Palo Alto – February 24, 2021 – The stampede to cloud is the number one trend in today’s IT landscape. Why finance, buy, install, operate, maintain and protect your own IT infrastructure when you can rent everything? Security concerns about the cloud are passé. If it’s good enough for the banks and the US government, it’s good enough for the rest of us. When you add in the knowledge that a lot of companies never wanted to run so much technology anyway, it’s clear that the shift to cloud is unstoppable.
Several fast-developing technologies are accelerating this transition. In particular, ‘serverless’ computing, containerization and more dynamic network services are coming together to replace yesterday’s static, inflexible IT infrastructure with something much more responsive, agile and intelligent.
No more servers?
Serverless computing means just that you don’t have servers anymore. A cloud provider runs all the infrastructure, servers and operating systems that you need. And whether it is software engineers piloting a new digital service, or a retail business gearing up for Cyber Monday, the cloud infrastructure will automatically provide the resources you need and shut them down when you’re done. In the past, a retailer had to guess at how much capacity they would need to cope with peak sales periods and formally request it in advance. In the serverless model, an event triggers the request for resources, which are intelligently allocated, scaled up or down, machine to machine with no human intervention.
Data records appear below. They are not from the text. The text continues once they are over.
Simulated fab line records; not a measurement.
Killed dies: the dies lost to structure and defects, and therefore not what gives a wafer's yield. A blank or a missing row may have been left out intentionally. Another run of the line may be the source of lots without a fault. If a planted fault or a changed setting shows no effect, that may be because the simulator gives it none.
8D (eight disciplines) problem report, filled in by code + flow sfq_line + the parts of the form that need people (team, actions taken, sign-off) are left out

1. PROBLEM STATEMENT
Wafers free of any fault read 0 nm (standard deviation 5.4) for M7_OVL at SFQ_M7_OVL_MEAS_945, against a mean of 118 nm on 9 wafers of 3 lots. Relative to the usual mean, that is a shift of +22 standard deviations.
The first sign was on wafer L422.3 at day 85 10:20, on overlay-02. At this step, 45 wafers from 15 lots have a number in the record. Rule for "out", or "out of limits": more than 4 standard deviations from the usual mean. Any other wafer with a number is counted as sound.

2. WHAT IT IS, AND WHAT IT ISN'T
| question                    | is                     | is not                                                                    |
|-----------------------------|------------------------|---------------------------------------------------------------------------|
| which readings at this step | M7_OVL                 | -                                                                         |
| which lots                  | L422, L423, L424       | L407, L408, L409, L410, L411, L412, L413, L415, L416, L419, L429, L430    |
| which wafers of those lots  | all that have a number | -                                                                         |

It has always been tricky to predict the computing resources you might need and easy to end up with too much or too little. The costs of unmet customer demands are high: the US IRS website crashed on the day millions of people had to pay their taxes. And the on-demand rental model is very pure commercially. You never end up with more or less than you need.
The idea of serverless computing also turns big data into something anyone can use. When the CEO asks for sales figures you haven’t got, you can turn to a big data service running on serverless and be ready at a moment’s notice, turning those requests around almost ‘on demand’. If the data is coming from multiple sources, perhaps partner systems, perhaps an Internet of Things (IoT) sensor or a drone, the service can coordinate it all via public APIs whether in the same cloud or an adjacent one. With serverless computing, as soon as you ask a question (even via a virtual assistant, Siri or Alexa-type interface), the underlying infrastructure will work together to collect and analyse the data and give you the answer ’automagically’. We don’t need legions of data scientists after all. You could do all the above with regular cloud IT but with serverless you don’t have to set it up and you don’t need to remember to switch the lights off as you leave the room.
Contain yourself
For any enterprise already running 100 per cent on cloud, going serverless will be a natural move over the next year. However, a lot of businesses still have to deal with legacy infrastructure (and some may want to keep resources on premise for commercial reasons). This is where containerization can help. Like real life shipping containers, software containers are a way of packaging something so it can share space with others without revealing its contents. For example, you could use containers to move applications temporarily to the cloud during a big load and then bring them back in-house.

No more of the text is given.